America Wrestles With the Words We Can and Cannot Say
From school libraries to corporate boardrooms, the battle over what Americans can say and write has produced nearly 23,000 book bans and a federal crackdown on DEI programs since 2021.

The fight over what Americans can say, write, and joke about has moved from campus seminars into federal law, corporate boardrooms, and late-night television, generating measurable changes in institutions that touch millions of people daily.

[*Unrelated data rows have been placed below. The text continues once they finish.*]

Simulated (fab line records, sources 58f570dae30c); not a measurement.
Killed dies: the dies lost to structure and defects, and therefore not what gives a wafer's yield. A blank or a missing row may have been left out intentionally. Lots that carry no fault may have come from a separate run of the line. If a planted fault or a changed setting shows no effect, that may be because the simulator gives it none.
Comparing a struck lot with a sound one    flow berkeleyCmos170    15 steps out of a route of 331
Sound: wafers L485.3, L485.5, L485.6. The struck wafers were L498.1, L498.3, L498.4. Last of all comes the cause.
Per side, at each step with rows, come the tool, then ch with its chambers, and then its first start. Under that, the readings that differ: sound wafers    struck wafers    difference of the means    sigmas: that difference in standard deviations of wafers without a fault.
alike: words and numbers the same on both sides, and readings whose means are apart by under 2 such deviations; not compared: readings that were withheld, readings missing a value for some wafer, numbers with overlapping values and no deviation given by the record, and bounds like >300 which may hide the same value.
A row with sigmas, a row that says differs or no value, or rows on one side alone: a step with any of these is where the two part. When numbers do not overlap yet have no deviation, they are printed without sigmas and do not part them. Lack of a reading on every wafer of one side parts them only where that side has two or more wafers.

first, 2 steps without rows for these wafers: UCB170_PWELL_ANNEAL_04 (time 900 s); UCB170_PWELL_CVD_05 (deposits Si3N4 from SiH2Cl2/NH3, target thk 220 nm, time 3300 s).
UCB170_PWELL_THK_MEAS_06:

The numbers in public education are stark. PEN America has documented nearly 23,000 book ban instances in public schools since 2021, a figure the organization describes as unprecedented in living memory. In the 2024-2025 school year alone, nearly 4,000 distinct titles were targeted in school library removals. Forty-four percent of the most frequently banned books featured characters of color, and 39 percent featured LGBTQ+ characters. PEN America identified 2,520 ban cases where state laws either mandated or threatened the removal of specific titles, meaning legislative language, not just local school boards, drove the purge. Anthony Burgess's 1962 dystopian novel "A Clockwork Orange" was the single most-banned book in the 2023-2024 school year; fantasy author Sarah J. Maas ranked as the third most-banned author nationally in the following year.
The corporate world has undergone its own reckoning, this time in the opposite direction. In January 2025, President Trump signed executive orders ending diversity, equity, and inclusion programs across the federal government, directing agencies to close DEIA offices, place employees on paid leave, and terminate DEIA contractors by January 22. Attorney General Pam Bondi followed with a February 5 memorandum directing the Justice Department's Civil Rights Division to investigate, and potentially prosecute, corporate DEI programs as illegal. Companies including PepsiCo and Equifax quietly stripped DEI language from their 2025 proxy statements. The proxy advisory firm ISS announced it would no longer factor board gender or racial diversity into its director election recommendations, a structural shift that will alter how trillions of dollars in institutional votes are cast.
In entertainment, the boundaries are equally contested, and the terms of the debate are rarely stated plainly. Comedian Dave Chappelle, hosting "Saturday Night Live" for the fourth time in January 2025, later told a San Francisco audience that producers had forbidden him from discussing two subjects during his monologue: Gaza, and transgender people. Chappelle did not elaborate publicly beyond that disclosure. His situation mirrors the broader pattern across American comedy, where what cannot be said is often defined not by law but by the quiet agreements that precede performance.
The Foundation for Individual Rights and Expression defines cancel culture as "the measurable uptick beginning around 2014 of campaigns to get people fired, expelled, deplatformed, or otherwise punished for speech" that would otherwise be legally protected. What has shifted since 2025 is the identity of the enforcers. The Trump administration, which built a political brand on opposition to speech-policing, has simultaneously used executive power to terminate DEI practitioners from federal employment, threaten civil rights investigations of private companies, and, according to the Center for American Progress, deployed the levers of government to suppress dissent from its own critics.
The result is a country where the question "who gets chilled?" depends entirely on which institution you enter. In a Texas school library, a book about a Black teenager may be the one that disappears. In a Fortune 500 human resources department, it is the diversity trainer whose role has been eliminated. In Studio 8H at 30 Rockefeller Plaza, it is the comedian who was told, before the cameras rolled, which subjects were off the table. None of those constraints required a court order. All of them changed what millions of Americans read, heard, or were permitted to say at work. The policy debate has moved well past definitions; the outcomes are already on the shelves, or conspicuously absent from them.